Tuesday, August 09, 2005

Phil Mansfield for The New York Times
Camilla Bradey's cabin is part of the Awosting Reserve, nearly 3,000 acres ofwoodland, galcial lakes and waterfalls owned by her father on the Shawangunk Ridge.
A Fashion Designer And Her Log Cabin
By PENELOPE GREEN
GROWING up here," said Camilla Bradley, the 29-year-old preppy wardrober, "I rejected all this. I wanted to live in a normal house, with a normal family, with wall-to-wall carpeting and wallpaper."
Ms. Bradley was stretched out leggily on the deck of her three-room log cabin one hot, still afternoon not too long ago, a worn straw hat mashed down low over her eyes. Spread about her was "all this": nearly 3,000 acres of woodland, glacial lakes and waterfalls on the Shawangunk Ridge, the gnarled, vertiginous fingers of which straddle the towns of Gardiner and Shawangunk, N.Y., and make its owner, John Atwater Bradley - Ms. Bradley's father - one of Ulster County's largest landowners. Mr. Bradley, a management consultant, has named his holdings the Awosting Reserve (Awosting means "pure water" in the Algonquin Indian language, Ms. Bradley said).

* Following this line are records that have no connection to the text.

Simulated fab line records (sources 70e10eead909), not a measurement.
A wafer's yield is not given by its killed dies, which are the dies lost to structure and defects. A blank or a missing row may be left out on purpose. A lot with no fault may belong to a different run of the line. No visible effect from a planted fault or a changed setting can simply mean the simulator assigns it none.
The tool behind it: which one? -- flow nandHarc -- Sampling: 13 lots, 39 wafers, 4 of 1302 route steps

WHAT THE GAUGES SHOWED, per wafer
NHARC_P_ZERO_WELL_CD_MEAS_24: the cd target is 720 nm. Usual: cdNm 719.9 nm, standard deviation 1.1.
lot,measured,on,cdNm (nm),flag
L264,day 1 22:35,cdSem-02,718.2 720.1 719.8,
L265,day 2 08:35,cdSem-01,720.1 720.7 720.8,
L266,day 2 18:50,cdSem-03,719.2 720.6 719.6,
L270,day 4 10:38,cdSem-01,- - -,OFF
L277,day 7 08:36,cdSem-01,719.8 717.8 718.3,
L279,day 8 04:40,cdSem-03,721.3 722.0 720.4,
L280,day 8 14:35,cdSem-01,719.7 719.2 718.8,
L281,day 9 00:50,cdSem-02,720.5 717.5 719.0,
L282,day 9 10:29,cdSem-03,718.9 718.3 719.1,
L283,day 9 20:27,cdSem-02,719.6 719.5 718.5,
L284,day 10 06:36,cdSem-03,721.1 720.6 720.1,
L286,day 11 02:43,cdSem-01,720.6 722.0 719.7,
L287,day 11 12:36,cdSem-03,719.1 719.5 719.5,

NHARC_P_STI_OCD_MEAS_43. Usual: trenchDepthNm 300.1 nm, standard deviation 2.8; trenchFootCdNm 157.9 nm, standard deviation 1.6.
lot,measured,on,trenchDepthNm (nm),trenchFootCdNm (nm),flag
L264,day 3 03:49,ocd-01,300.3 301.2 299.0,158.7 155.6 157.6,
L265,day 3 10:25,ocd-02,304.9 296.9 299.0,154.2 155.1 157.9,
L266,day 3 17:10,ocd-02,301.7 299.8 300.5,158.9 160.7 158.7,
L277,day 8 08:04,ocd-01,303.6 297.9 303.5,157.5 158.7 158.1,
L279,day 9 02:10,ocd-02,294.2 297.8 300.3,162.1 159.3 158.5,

Ms. Bradley is the owner and designer behind CK Bradley, a four-and-a-half-year-old company that outfits young fogies from Newport, R.I., to Palm Beach, Fla., in ribbon belts and pink satin strapless dresses (its Manhattan store is on East 74th Street).
Such costumes seem to envision a world where nature is just a pretty view neatly framed by a bright green swath of well-mown turf and the pink canvas flaps of a party tent, not this raw, fly-blown spot where a pair of Jack Rogers sandals would be about as much use as a racing bicycle. Ms. Bradley, in fact, was not wearing the iconic WASP flip-flops her customers favor, but a pair of orange and blue Skechers.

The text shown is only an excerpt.